The energy secretary, Ed Davey, has warned that energy firms could face swingeing fines and be forced to pay customers back through lower energy prices as the gas-trading scandal escalated with more whistleblowers coming forward and claims that the electricity market could have been rigged too.
Davey pledged the government would “support the regulators taking whatever steps necessary to ensure the full force of the law is applied” if it is found that prices have been deliberately distorted, reports The Guardian.
The row could spread to Europe on Wednesday as the whistleblower and gas price reporter at the centre of the row, Seth Freedman, meets senior EU officials to explain his concerns.
The Guardian revealed on Monday that Freedman had taken a dossier of data and documents allegedly showing price manipulation in the wholesale gas market to the Financial Services Authority.
Both the FSA and the energy regulator, Ofgem, which was separately approached by Freedman’s employer ICIS Heren, at his request, have now launched investigations.

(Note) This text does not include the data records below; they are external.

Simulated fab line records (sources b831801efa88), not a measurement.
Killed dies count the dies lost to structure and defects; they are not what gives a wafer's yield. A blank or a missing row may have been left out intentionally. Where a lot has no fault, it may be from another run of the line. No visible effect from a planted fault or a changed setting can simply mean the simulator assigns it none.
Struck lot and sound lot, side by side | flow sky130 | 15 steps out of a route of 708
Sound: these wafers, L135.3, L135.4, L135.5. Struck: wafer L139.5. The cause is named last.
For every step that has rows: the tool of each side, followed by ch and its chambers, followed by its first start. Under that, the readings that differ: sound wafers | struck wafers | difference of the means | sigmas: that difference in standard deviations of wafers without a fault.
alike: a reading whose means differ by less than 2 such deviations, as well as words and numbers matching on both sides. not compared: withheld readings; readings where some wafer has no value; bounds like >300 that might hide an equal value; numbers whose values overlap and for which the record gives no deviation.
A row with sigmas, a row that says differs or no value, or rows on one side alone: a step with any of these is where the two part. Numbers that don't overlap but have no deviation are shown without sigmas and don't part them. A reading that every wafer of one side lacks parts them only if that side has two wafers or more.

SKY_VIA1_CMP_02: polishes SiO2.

On Tuesday more industry insiders came forward to express their concerns. Tim Fettis, who had acted as an electricity market price setter at ICIS Heren, said he had left the company after a couple of months because he felt uncomfortable about taking on such a responsible job with little training.
“The current energy system is open for manipulation, there’s no doubt – not just in gas, but in electricity, also because the market is so illiquid [low trading volumes],” he added.
Meanwhile, a former energy trader has made similar allegations about the electricity and gas markets to ITV News. Omar Rahim said: “Most traders know that this is going on. A simple example would be electricity is trading at £50 all day and at five to five before the market closes it suddenly trades at £52. Now it immediately looks odd. It’s not traded at £52 all day and right before the market’s closed you see a spike up in the market.”
Nick Grealy, an energy consultant who publishes the No Hot Air website but formerly worked for EDF Energy, said unexplained gas price movements were a “continual source of amusement and cynicism” among those working in the wholesale markets. “They [traders from non-EDF companies] would also openly manipulate the market via the price reporting agencies,” added Grealy, who also used to buy power for the National Health Service.
Jason Torquato, who also worked at ICIS Heren as a gas-price setter, said he was certain any manipulation of indices created by the price-reporting agencies could “influence retail gas prices”.
He said he had noted “half a dozen or a dozen” occasions that price differentials over the course of a year looked unusual, with one particularly marked case on 9 September 2011.
Davey, who was broadly aware of the allegations since Friday, has been determined to be seen to act, and given the scale of voter anger at energy prices, to avoid any whiff of complacency.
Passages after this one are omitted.